Revisiting Mac Miller’s ‘Swimming’ a Year Later - Bubblegum Club

Revisiting Mac Miller’s ‘Swimming’ a Year Later

September 7th marked the one-year anniversary of rapper and producer Mac Miller’s passing. Miller’s death, due to drug overdose, stirred up the emotions of hip-hop fans across the spectrum. For those who listened to him, his death was both unexpected and felt too close to home. Since his tragic passing, music listeners have been largely unable to let Miller go. In the time directly following his passing, much was made of denying the possibility of a desire to end his own life. There were popular sentiments that fickle fans had contributed to his emotional downfall by not supporting his last musical project. Similarly, a concerted effort went into shaming his ex-girlfriend, Ariana Grande, for the breakdown of their relationship that many believed was related to his untimely passing. In the week anniversary of his passing, a source exposed text messages between Miller and his alleged drug dealer, illuminating the highly developed addiction that lurked under the surface for the rapper. Before his passing, Miller made one last project about regret, despair and hope.

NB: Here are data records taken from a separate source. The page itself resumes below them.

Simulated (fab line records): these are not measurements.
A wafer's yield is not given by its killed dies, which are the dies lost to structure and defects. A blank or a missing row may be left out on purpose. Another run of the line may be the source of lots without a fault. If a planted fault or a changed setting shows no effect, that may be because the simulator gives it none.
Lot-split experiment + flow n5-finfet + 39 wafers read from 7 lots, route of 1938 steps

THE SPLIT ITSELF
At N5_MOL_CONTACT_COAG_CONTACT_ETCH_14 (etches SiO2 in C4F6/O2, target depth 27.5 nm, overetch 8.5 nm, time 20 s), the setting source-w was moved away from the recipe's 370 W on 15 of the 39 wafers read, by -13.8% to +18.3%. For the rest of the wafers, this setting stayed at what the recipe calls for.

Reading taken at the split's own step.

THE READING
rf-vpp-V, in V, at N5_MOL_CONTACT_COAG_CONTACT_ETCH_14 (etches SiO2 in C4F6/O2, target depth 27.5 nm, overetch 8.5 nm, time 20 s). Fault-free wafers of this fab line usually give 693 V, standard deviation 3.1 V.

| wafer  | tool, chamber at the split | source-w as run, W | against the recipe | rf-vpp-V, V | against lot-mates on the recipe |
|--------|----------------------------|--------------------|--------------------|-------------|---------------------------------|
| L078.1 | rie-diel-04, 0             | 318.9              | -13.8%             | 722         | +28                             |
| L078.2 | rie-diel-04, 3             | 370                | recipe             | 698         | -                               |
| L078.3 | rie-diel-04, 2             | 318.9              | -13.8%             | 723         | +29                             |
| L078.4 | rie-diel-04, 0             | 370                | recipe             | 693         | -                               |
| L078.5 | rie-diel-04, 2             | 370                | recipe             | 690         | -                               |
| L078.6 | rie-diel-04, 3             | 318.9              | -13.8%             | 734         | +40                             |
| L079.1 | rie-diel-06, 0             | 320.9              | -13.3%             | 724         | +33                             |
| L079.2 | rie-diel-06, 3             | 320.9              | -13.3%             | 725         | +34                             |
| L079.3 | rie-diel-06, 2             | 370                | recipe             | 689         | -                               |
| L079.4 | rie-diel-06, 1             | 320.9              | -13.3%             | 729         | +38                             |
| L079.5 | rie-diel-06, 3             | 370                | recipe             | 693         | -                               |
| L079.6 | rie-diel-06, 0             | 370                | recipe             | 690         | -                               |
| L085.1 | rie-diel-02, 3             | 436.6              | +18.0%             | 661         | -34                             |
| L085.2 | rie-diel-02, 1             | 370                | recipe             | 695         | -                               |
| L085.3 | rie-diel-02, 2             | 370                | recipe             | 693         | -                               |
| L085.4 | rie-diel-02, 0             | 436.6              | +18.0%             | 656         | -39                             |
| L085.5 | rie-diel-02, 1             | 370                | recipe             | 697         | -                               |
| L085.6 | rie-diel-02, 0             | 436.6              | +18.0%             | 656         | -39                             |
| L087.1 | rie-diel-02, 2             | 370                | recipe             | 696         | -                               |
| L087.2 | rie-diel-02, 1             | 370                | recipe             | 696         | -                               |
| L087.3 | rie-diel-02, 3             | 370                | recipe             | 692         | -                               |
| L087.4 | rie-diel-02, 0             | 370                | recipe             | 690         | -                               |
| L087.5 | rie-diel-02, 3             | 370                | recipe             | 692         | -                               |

Swimming, in many ways, sounds like the work of someone who is working through things. Miller’s discography, beginning with the anthemic Blue Slide Park, is the audio tale of a person on the journey to figuring out where to start their life. The album opens with ‘Come Back to Earth’, a slow and sombre lullaby about regret and reflection. Over the soft piano keys, he sing/raps “I got neighbours, they’re more like strangers, we could be friends. I just need a way out, of my head.” In many ways, the opening track of the album is the introduction to where the artist is, mentally. It seems on this song, as it will for the rest of the album, that a part of Miller is concerned with missing out on the good parts of life.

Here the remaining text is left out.